For people defending Nintendo’s pricing on this thing and telling detractors to reserve judgement before calling it a half-baked $60-ish game and $10- 20 worth of cardboard, remember that this is Nintendo. I don’t think it’s unfair to look at Nintendo’s history; even their recent history. 1-2 Switch was called— even by ardent Nintendo supporters, mind you— a glorified tech demo. Most said it would have made sense as a pack in game, a la Wii Sports. It retailed for $50. Can you honestly play a modern AAA game, say, Uncharted 4 or even Nintendo’s own Zelda: Breath of the Wild and tell me there’s only be a $10 difference in R&D, production and quality?
I’m not going to pretend that every piece of software any video game company releases should have universal appeal. This... *thing* is not for me and that’s fine. But I wouldn’t be so quick to defend Nintendo’s pricing structure here. Sure, let’s wait until we know more about it. But if it’s a physical release of some mini games and a cardboard accessory for $70, would you be surprised? Nintendo has a history of dramatically overpricing software. If it didn’t require AAA development cost, why does it have above AAA MSRP? Release these smaller titles, sure, but price them accordingly. For reference, modern 1080p (& even 4K) remakes of Ratchet and Clank and 3 Crash Bandicoot Games we’re only $40 at release. Just saying.

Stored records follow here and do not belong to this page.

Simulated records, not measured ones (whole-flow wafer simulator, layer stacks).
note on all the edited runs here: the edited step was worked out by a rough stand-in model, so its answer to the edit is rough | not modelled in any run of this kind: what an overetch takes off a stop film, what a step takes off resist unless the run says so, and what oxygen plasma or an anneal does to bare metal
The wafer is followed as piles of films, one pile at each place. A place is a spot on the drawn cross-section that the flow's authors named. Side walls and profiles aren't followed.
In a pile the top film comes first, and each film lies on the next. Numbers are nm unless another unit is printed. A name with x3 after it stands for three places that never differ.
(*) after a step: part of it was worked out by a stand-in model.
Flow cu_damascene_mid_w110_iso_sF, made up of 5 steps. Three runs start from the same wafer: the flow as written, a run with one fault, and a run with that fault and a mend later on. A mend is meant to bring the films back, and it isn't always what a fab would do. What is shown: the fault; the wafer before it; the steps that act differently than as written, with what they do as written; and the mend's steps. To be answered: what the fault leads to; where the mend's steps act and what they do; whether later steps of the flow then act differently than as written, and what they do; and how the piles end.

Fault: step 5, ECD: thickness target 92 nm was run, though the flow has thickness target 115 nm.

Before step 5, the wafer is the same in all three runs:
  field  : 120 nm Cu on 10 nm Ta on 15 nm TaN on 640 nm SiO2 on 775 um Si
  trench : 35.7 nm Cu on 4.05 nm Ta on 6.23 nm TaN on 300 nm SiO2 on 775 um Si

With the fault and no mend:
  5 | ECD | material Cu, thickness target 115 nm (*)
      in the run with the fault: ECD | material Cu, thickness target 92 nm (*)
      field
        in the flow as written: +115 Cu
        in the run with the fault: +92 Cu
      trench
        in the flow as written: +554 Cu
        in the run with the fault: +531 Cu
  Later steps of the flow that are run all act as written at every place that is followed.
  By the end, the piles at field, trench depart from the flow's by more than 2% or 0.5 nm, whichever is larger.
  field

Reserved for modern gaming discussions.
lynchie137 wrote:It seems like a really cool idea. But I just gotta wonder why they decided to build it with cardboard instead of something a little more durable. I just don't think that it'll hold up well after heavy use.
There's a number of reasons I guess. I believe one is safety - if they did these things in plastic, with small parts etc, they couldn't be rated E for Everyone. Even Lego has to have different lines for different age groups, but I think with cardboard Nintendo got around it rather cleverly.
Second is of course, a financial reason. Cardboard has to be cheaper to produce, package, store and ship than plastic, which allows Nintendo to maximize their profit on a given price (and since Labo is sold as a videogame first and foremost, it is priced as a videogame). Even the music industry has almost entirely ditched plastic in favour of cardboard (if you notice, most of the CDs are released in cardboard/digipack cases nowadays). The advantage of cardboard though is that people will be able to come up with their own variations and constructions - you can't cut and paste plastic but you can deconstruct a sheet of cardboard.
I don't know how sturdy and durable this type of cardboard is. Some kind of cardboard absorbs the moisture from the hands like a sponge, turning it into a soggy ball of wet newspapers after a few weeks of use. Other types are water repellent and last a while. Not sure what Labo is made of and honestly I'm not too curious.